Growing in Faith – Lust

Graphic LENT - Lust

Lust is a vice because it does not honor the fullness of sex, and it alienates people from each other just when they are supposed to be experiencing intimate union. (“Glittering Vices” p. 165)

Lust is the habit of trying to engineer my own happiness for myself, on my own terms. In lust, my own pleasure is the goal, and I decide where to get it, and when, and with whom. (“Glittering Vices” p.167)

Chastity is a “pro-love” lifestyle, and therefore a virtue one needs whether single, married, old or young….Chastity is a positive project, a project of becoming a person with an outlook that allows one to selflessly appreciate good and attractive things–most especially bodies and the pleasures they afford–by keeping those goods ordered to the good of the whole person and his or her vocation to love. (“Glittering Vices” p. 178)

Questions for Reflection

– What is my understanding of and attitude toward my body, my sexuality, healthy relationships and what it means to be fully human?
– Where did I learn this? How does my faith influence this?
     – How do we express our sexual desires in ways that respect our full humanness?

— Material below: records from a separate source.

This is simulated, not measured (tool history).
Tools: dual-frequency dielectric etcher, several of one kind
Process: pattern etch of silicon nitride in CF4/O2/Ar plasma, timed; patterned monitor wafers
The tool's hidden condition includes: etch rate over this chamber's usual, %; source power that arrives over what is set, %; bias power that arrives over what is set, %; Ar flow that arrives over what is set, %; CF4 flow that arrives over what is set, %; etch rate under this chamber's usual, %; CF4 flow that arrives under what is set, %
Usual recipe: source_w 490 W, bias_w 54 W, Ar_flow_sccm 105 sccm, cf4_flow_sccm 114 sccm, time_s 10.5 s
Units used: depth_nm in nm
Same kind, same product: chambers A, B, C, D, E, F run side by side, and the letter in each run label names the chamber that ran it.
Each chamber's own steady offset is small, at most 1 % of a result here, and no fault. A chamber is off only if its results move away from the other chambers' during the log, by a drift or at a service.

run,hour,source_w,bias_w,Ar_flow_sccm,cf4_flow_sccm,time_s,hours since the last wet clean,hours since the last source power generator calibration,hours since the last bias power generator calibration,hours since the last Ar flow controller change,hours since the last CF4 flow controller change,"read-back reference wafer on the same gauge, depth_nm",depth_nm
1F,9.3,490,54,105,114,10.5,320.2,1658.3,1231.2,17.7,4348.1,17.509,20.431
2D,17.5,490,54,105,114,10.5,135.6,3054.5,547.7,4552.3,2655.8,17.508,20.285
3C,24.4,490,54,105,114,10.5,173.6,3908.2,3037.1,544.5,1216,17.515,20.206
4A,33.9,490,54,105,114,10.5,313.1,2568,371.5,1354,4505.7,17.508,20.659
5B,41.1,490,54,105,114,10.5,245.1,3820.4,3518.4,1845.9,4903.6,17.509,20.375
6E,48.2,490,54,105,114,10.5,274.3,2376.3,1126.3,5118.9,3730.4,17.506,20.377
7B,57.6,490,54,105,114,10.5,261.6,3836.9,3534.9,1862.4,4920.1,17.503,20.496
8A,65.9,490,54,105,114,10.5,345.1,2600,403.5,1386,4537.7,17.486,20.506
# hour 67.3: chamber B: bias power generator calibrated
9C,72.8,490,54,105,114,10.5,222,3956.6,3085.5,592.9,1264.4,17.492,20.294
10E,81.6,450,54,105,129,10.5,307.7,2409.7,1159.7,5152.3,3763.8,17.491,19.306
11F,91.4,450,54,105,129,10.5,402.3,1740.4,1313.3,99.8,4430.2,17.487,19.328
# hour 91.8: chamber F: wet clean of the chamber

– How do unruly sexual desires deform my character, my perception, my capacity to love?

– How do my patterns of pleasure-seeking enhance or corrupt my relationship with God?

– How do we substitute sensual and selfish pleasure-seeking for fully human love-giving?

– How can we cultivate our character, inwardly and outwardly, so that our own sexual desires are not the lens through which we see the world and grasp at it?

– How can my life – my thoughts, my choices, my emotional responses, my conversation, and my behavior – make me a person who is best prepared to give and receive love in relationship with others?

Practices to Resist Lust and Cultivate Chastity

Ground Yourself in Good News

– Psalm 139
– Song of Solomon 8:6-7
– 1 Corinthians 6:13b-20
– Philippians 4:4-9

Raise Your Awareness

–  What sorts of images, desires, and expectations fill our minds and feed our hearts every day?
–  Do we get them from soap operas, romance novels, Internet porn, magazine ads and catalogs, shop windows, R-rated films, late-night cable shows, or the music we download?
–  Do these sources speak truth about human sexuality and its goodness, or do they feed our lustful fantasies?

–  What image or perception do we present of ourselves and our children to other people?

–  What clothes do we buy that may promote lust?

–  What language do we normally use to talk about each other and the opposite sex in particular?

– Research the devastating consequences of pornography or human trafficking.

Remove Temptation

–  Keep computers in public areas, use filters and software to limit exposure and access.

–  Make conscious choices about the music we listen to, magazines we read, TV and movies we watch, websites we visit.
– Do they glorify lust or do they glorify God in how they portray human bodies and relationships?

 

Be in Community and Be a Good Friend

–  Surround yourself with people who share God’s values of love, faithfulness and honoring our full humanity in relationship.

–  Share your struggles and keep one another accountable.

–  “Good friendships teach us how to respect one another, to offer appropriate physical affection, to appreciate and care for others without looking for something in return, to trust one another.” (p. 178)

 

To channel and control our sexual desires is to empower ourselves to love.  (Glittering Vices p. 178)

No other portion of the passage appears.